Boneyard Tools

Utilization rate explained for billable teams

What billable utilization measures, how to read a healthy rate, and why the number is only useful when your non-billable time is tracked honestly.

What utilization actually measures

Billable utilization is the fraction of your working time that a client pays for, written as a percentage. If you had 160 available hours in a month and billed 120 of them, your utilization is 75 percent. It is a productivity and pricing signal, not a measure of quality: it tells you how much of your capacity converts into invoiceable work, which drives revenue and helps you spot when overhead is quietly eating the week.
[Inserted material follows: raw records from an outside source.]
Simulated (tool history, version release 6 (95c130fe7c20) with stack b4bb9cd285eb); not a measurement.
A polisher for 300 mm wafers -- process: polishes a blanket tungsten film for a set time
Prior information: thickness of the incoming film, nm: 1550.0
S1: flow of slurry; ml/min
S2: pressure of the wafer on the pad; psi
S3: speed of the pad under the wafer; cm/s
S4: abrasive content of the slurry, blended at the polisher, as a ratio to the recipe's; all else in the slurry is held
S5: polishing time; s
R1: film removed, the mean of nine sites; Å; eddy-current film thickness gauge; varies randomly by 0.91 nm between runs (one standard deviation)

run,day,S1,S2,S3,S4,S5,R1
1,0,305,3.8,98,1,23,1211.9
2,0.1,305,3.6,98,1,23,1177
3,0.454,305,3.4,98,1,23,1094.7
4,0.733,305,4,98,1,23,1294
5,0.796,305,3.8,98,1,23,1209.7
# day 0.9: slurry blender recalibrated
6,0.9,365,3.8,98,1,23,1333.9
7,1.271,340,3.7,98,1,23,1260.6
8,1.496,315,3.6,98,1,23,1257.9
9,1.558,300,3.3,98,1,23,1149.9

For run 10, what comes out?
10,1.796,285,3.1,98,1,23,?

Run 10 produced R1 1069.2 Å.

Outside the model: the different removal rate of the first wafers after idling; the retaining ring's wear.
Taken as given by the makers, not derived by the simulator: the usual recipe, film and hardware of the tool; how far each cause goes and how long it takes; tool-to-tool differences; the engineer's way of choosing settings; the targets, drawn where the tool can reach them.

Billable is not the same as billed or collected

Three numbers often get confused. Billable hours are the ones you could charge for. Billed hours are what actually landed on an invoice after write-downs and fixed-fee caps. Collected hours are what the client paid. This calculator works with the first pair, hours worked and hours billable, so it shows theoretical utilization. If you routinely write time off, your realized rate will sit below the utilization shown here, and that gap is worth watching.

Reading the number in context

A single utilization figure means little without a target and a denominator you trust. Sixty percent might be excellent for a senior lead who also sells and manages, and poor for a junior expected to be fully billable. Compare against your role's goal and against past periods rather than a universal benchmark. A sudden drop usually points to a specific cause, such as a project ending, a run of internal work, or time lost to onboarding, that the raw percentage alone will not name.

Non-billable time deserves the same care

The calculator reports non-billable hours as the leftover between total and billable, but that leftover is only as accurate as your tracking. If admin, sales and training vanish from your timesheet, utilization looks inflated and capacity planning goes wrong. Logging non-billable categories, even loosely, turns the leftover into information: it shows whether the gap is investment, such as business development, or drag, such as avoidable rework, and lets you decide what to trim.

Frequently asked questions

Should utilization be based on 40 hours or actual hours worked?

Either works, but be consistent. Using a fixed available figure like 40 hours a week measures utilization against capacity, while using actual hours worked measures it against effort. This tool uses whatever total you enter, so pick one basis and apply it every period.

Can utilization ever exceed 100 percent?

Not in this tool, because billable hours are capped at the total you enter. In practice, if you bill more than your standard capacity by working overtime, raise the total hours to include that overtime so the ratio stays honest and below 100 percent.